Being the largest company in the world by market capitalization, there is a lot written about Apple. Obviously the Company is widely followed, and you would expect the market for its shares to be as close to efficient as a market can be, so what chance of outperformance is there? I am consistently surprised by how volatile the shares of such a large company can be: Over the last 18 months or so, the shares have traded for as high as $100 and as low as $64, while arguably nothing major has changed with respect to the long term value of the business.
Company: Apple Inc.
Investment Thesis: Apple is (1) a solid company with great stable of products. (2) it trades at a reasonable valuation and (3) there is great optionality in the future of the business.
(1) Solid Company with Great Stable of Products: I won’t dwell too much on this point. By some metrics, Apple is the largest company in the world. It’s main products are iPhone (53% of 2013 sales), iPad (19% of sales), Mac Computers (12% of sales) and iPod (5% of sales). It is a market leader and category definer across the board, sporting very high gross margins (37.6% in 2013) to prove it. It distributes through a variety of channels, including its own retail stores (13% of sales in 2013).
(2) Valuation: Apple trades at 15.7x trailing earnings. That is right around the long term average for the stock market and a fair value for business of the scale and clout Apple offers. The business is highly cash generative and has been actively returning capital to shareholders. Apple started paying a dividend in 2012 and has grown it significantly since (current yield of almost 2%). The Company has also been deploying significant capital towards share repurchases ($33.9bn over the last 12 months), especially while its share price has been somewhat depressed.
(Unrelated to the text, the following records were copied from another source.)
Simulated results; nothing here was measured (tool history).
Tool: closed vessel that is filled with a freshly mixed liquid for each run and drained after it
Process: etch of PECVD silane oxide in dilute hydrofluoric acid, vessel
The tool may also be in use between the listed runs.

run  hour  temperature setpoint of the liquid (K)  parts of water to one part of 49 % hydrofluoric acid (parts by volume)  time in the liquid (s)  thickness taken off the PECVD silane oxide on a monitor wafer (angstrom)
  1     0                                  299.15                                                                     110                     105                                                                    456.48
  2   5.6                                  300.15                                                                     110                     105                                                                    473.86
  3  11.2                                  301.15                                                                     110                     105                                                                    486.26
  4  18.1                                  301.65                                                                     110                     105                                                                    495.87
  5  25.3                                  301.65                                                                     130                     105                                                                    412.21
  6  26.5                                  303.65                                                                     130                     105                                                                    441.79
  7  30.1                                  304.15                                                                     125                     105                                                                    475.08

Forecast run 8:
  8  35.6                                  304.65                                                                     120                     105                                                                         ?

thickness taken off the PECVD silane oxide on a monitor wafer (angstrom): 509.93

(3) Optionality in the future: Apple is not a bargain, it is fairly priced. What makes the investment attractive is that we can earn a fair market return and get an option on the Company’s future developments. I feel confident Apple can continue to innovate enough to maintain its current level of earnings over a long time, and that alone would represent a good return on my investment. I really like the idea of buying a business at a fair price that will earn a decent return under regular circumstances, but have some upside in the event that a new product introduction is successful.
I think the chart below is instructive to see the effects of a successful product introduction:
The “next one” may or may not come. If it doesn’t then I expect my investment in Apple to have a mediocre but acceptable return.
Conclusion: Apple offers a good return for the level of risk in the long term. The Company has great products and generates a lot of cash. One new successful product launch in the next 10 years would be enough to make this a great investment. Even if that does not happen, I expect the company would generate an acceptable return.